Mayo 0-12 Sligo 0-10: ARE MAYO at last learning to win ugly? This was their first back-to-back title since the nearly years of 1996 and 1997 and as they trooped up the stony hill to the dressing rooms, the winning players looked satisfied and no more.
This Connacht final might have been dreadfully exciting at times but for long periods, it was just plain dreadful. The coaching impulse in James Horan, the winning manager and his Sligo counterpart Kevin Walsh, prompted them to bemoan the untidy statistics of dropped passes and poor decisions. But Mayo had the edge in quality as well as a big summer wind behind them during the tense last 10 minutes when they finally stepped up to claim their 43rd title.

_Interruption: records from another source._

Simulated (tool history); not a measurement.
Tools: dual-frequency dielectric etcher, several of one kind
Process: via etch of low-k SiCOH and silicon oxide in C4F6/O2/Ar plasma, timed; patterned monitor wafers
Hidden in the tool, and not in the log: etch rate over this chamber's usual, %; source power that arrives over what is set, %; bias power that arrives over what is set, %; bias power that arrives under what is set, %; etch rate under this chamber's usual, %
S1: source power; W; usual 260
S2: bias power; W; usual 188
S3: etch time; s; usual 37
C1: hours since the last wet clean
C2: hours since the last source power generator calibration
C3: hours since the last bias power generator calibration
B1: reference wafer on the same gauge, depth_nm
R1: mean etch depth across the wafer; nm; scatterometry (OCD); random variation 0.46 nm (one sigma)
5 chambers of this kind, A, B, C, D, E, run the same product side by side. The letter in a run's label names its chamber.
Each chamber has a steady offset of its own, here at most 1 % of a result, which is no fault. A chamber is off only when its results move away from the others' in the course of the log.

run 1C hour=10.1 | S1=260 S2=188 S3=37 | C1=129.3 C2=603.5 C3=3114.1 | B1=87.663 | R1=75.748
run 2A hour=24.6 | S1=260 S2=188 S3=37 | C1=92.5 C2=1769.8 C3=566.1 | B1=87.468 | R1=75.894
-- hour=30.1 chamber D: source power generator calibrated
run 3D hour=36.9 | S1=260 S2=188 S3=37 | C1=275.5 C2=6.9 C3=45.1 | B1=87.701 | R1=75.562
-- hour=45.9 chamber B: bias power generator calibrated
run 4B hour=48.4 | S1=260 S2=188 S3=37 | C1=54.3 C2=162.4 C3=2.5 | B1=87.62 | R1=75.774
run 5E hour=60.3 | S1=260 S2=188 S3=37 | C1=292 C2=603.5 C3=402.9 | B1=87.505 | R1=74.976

The burly figure of Aidan O’Shea, who rumbled into the picture with 41 minutes gone, had a towering influence on this match.
For a few years, there was a question as to whether O’Shea’s child-star years in a minor shirt for Mayo would translate into the real thing. Under Horan’s watch, the Breaffy man has developed into a powerhouse of a midfielder.
He tossed Sligo men aside in the last half hour here, broke forward to lamp a big point and also sent Lee Keegan scampering onto a pass to fire the crucial score of the match.
O’Shea’s cameo was vital but the other Mayo midfielder Barry Moran was probably the pick of the players on show. Sligo couldn’t cope with his ability in the sky nor his mobility on the ground. He shot a second-half point for good measure and had a generally excellent game. Add the experience of Alan Dillon and Andy Moran to the mix – both landed fine second half scores – and the champions had the wherewithal to cope with the Sligo challenge.
Still, it was hardly in Mayo’s game plan to accrue just two points after 27 minutes of play. They started the game in strangely anxious fashion, as if bothered by a combination of the strong wind blowing towards the graveyard side of the ground and the general expectation that they would prevail.
They must have begun to wonder if it was going to be one of those days as freaky little things went against them in the first half.
After just eight minutes, Andy Moran coolly finished a Mayo goal but the slick Cillian O’Connor handpass he received from was whistled as a throw-ball. Seven minutes later Moran won a tough ball against Johnny Martyn and got goalside of the Sligo full-back but saw his fisted point clip the post and go wide.
On the half hour mark, Donal Vaughan wandered deep into Sligo country and tried to engineer a goal which was quickly snuffed out.
Sligo were up for this. Ross Donovan gave a performance redolent of his eye-catching debut season. The flame-haired Eastern Harps corner back seemed to pop up everywhere, stopping Jason Doherty in his tracks with an exquisitely timed shoulder and smothering a shot attempt with a brilliant, old fashioned block down shortly afterwards.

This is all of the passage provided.